The other directors were Frederick Wicksteed, auctioneer, S. Payne, J.C. Sleman, Jos Bouch, S. Fairlie and Alfred Capper secretary. Frederick Wicksteed arrived in South Australia on the 461 ton Lord Goderich, which left Gravesend on 15 October 1837 and arrived on 15 April 1838. Starting out as an auctioneer in Hindley Street in partnership with W. Sandford until October, Wicksteed soon became involved with mining and mining companies, which would last a very long time.
The directors of the Victoria Mining Company paid their miners six shillings for a ten-hour day to look for the yellow metal. They took measures to protect the North Montacute property and guard the approaches to its mine. A home was to be built over the entrance and nobody would be admitted without special orders.
Extra precautions were put in place to stop the miners from taking any of the gold. Prospects looked very encouraging and there were soon enough miners with their families living on, or near, the mine site for the Rev. William Longbottom to hold the first church service on 16 June 1846. Longbottom had arrived on the 142 ton Lady Wellington from Sydney on 17 August 1838 and was the first Wesleyan Minister in South Australia.
In an effort to raise additional money to develop the mine, the directors issued a further 100 new shares amongst the holders of the original 500. Share prices remained high, especially after the government announced that no royalties on the gold would be demanded. The demand for the imposition of royalties on mineral lands had created ‘a great indignation’ and after 1,153 residents had signed a petition objecting to it, the government cancelled them, for the time being.
The excitement produced by all this good news was unbelievable. Many more shares were now bought and sold and the once £2 shares went as high as £30 and could not be bought at £100. Even at that price buyers thought their fortunes had been made.
When no further gold was discovered, a ruinous reaction followed and prices rapidly fell back to just £3 per share. Despite this early setback, it was still believed that there could be no doubt that the mine would eventually prove rich in metallic substances, if not in gold. For the investors though, the ‘ideal glory had departed’, and their shares were not likely ‘to revive until a vein of yellow gold, or a monster lode of copper again awakened the trumpet of fame on behalf of the holders’.
Apparently ‘the lode was refound, with every prospect of it increasing in size and value’. This good news allayed the recent dissensions between the managing directors and shareholders and the Victoria Mining Company somehow managed to increase its paid up capital to £10,000.
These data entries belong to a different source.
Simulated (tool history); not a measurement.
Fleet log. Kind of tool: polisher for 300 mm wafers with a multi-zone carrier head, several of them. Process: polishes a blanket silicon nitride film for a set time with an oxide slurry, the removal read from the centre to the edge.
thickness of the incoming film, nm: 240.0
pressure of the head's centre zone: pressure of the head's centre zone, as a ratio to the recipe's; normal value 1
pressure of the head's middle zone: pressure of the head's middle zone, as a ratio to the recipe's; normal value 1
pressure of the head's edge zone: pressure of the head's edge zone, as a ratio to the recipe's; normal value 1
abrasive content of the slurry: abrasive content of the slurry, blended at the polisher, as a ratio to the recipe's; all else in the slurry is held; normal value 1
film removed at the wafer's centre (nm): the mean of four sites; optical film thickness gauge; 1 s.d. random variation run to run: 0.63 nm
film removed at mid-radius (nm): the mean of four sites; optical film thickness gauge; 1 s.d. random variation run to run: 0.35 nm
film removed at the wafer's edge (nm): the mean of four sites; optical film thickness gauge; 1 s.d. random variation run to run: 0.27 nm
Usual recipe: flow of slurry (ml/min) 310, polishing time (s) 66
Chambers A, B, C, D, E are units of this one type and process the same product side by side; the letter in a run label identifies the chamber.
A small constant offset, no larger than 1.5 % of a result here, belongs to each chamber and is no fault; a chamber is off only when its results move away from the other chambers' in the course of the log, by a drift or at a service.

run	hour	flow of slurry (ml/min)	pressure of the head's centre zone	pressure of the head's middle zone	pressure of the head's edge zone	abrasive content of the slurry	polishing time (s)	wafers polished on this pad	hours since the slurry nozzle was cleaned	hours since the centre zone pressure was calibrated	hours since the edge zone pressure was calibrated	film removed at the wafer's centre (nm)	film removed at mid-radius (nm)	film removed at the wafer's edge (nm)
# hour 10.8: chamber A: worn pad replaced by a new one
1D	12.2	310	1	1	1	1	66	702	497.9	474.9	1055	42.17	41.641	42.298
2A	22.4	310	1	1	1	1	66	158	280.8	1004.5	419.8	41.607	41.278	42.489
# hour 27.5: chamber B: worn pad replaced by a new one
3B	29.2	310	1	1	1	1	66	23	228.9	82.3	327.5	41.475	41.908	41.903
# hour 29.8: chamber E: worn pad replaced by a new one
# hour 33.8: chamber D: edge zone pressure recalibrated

Unfortunately for the investors, and everyone else concerned, the mine’s total gold production never amounted to more than 24 ounces. Little additional gold was found during the next few years, but in 1849 it was reported that the depression of the shares was without sufficient reason and that a simple statement of facts would do much to the advancement of South Australia in this new ‘Golden Age’.
One wonders if this was an early example of a typical ‘talking-up’ of a mine or if indeed more gold had been located. Even if this had been the case, it could not have amounted to much as during a special shareholders’ meeting on 29 May 1850 it was decided to sell some of the original gold samples and ore belonging to the company.
A last attempt to increase the company’s finances was made on 6 June when a meeting was held in the Exchange Hall to sell an additional 1,500 shares to existing shareholders. As no further gold was located, and shareholders not inclined to risk any further money, Alfred J. Ashwin, the company’s secretary, informed the shareholders by the end of 1851, that it had been resolved to lease the property for a term not exceeding six months. This arrangement would give the company time to take stock and a breather while someone else would hopefully locate new golden veins at no cost to the company. Either way it would be a win-win deal.
While the Victoria Mining Company was struggling to keep cashed up, gold was found during 1849 in several creeks near Mount Barker where the children had been ‘profitably employed in gathering it’. Although small, these early discoveries of copper and gold helped to lay the foundations of the Montacute district. They also resulted in a systematic search for gold of the Adelaide Hills for many years by farmers and prospectors. During this time, Captain Terrell had discovered more gold, not in, but near the North Montacute mine, and taken up a lease in his own name while remaining in the employ of the Victoria Mining Company until 1851 when he left, like most other miners, for the Victorian goldfields.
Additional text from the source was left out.